03 Feb Why we must ask: Who is missing? Whose voice is being silenced?
“There’s really no such thing as the voiceless. There are only the deliberately silenced or the preferably unheard.” Arundhati Roy.
Several months ago, I received an all-expenses paid invitation to attend a South Pacific arts and literature conference in Sydney, Australia. My participation would include giving a reading of my work, and also having a writer conversation with two Pasifika artists I admire.
I have been to two SPACLALS conferences before – in Samoa and in New Zealand – and they were vibrant gatherings of Pasifika and Maori artists and scholars. Both events back in 2012, were rare opportunities to listen and learn from legends in the arts – like Albert Wendt and Konai Helu Thaman – and to meet an exciting range of ‘new’ artists and writers.
The SPACLALS conference held in Samoa, led by Dr Sina Vaai, was a fabulous week of activities that sought to blend academia with artists and the community. It included a session for youth writers to read their work, music and drama interpretations of traditional legends performed by local schools, a wearable arts show put on by design students at the university, and panels where local poets and other creatives in the community shared about their work. The Auckland SPACLALS Hui with Dr Selina Tusitala Marsh at the helm, was a magnificent gathering of artists, writers and scholars all crammed into one room. We were from all walks of life. We sat on the floor, we talked and listened, sang and laughed. These gatherings centered Pasifika stories and voices. It was amazing to be at a literature conference where I actually ‘belonged’ and was not the ‘Other’. I left on a high, exultant at the realisation that I was not alone. There’s others out there like me! We weren’t all telling the same stories, but in the sharing, there was a unifying strength.
With these experiences in mind, I was happy to accept the invite from the newly re-established and rebooted SPACLALS.
As the author of a YA series with an eco-justice message, and as an environmental journalist, I was especially intrigued by the conference topic; ‘The Two Canaries of Climate Change: Islands and Polar Places.’ According to the brief, the conference aimed “to explore the intricate connections between language, literature and ecology that both islands and polar regions uniquely generate and evoke.”

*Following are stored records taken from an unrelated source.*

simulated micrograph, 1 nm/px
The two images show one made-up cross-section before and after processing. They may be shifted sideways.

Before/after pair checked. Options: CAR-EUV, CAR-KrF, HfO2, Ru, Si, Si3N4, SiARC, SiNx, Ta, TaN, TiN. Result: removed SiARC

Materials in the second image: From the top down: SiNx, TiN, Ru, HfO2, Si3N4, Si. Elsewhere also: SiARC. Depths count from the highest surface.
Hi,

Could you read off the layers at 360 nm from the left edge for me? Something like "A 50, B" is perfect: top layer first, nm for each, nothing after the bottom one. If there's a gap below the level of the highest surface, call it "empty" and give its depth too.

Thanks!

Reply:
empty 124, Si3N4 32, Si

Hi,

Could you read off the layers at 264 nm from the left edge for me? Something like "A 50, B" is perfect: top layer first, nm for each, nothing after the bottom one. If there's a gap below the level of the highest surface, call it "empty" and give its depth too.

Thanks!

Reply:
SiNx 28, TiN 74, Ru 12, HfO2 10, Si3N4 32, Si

I was also excited because of the host location for the conference. I am woefully ignorant about our Aboriginal and Torres Strait cousins in Australia – their culture, history and present struggles. A quick internet search revealed a multitude of indigenous Australian poets, activists, authors and researchers who are writing, creating and theorising on exactly the topics outlined in the conference summary. I saw this conference as an opportunity for Pasifika writers like myself, to listen and learn, and to find connections with how indigenous Australians are using the arts to address the issues of climate change and eco-justice.
Imagine my surprise then to receive the conference program and find no First Nations artists or scholars presenting. I inquired and was told by organisers that they had asked ONE Aboriginal author to attend but she was not available. They said however that an Elder would be giving a traditional welcome and that they hoped the indigenous Australian perspectives on climate change and cultural adaptation would be one of the topics ‘discussed’ at the conference.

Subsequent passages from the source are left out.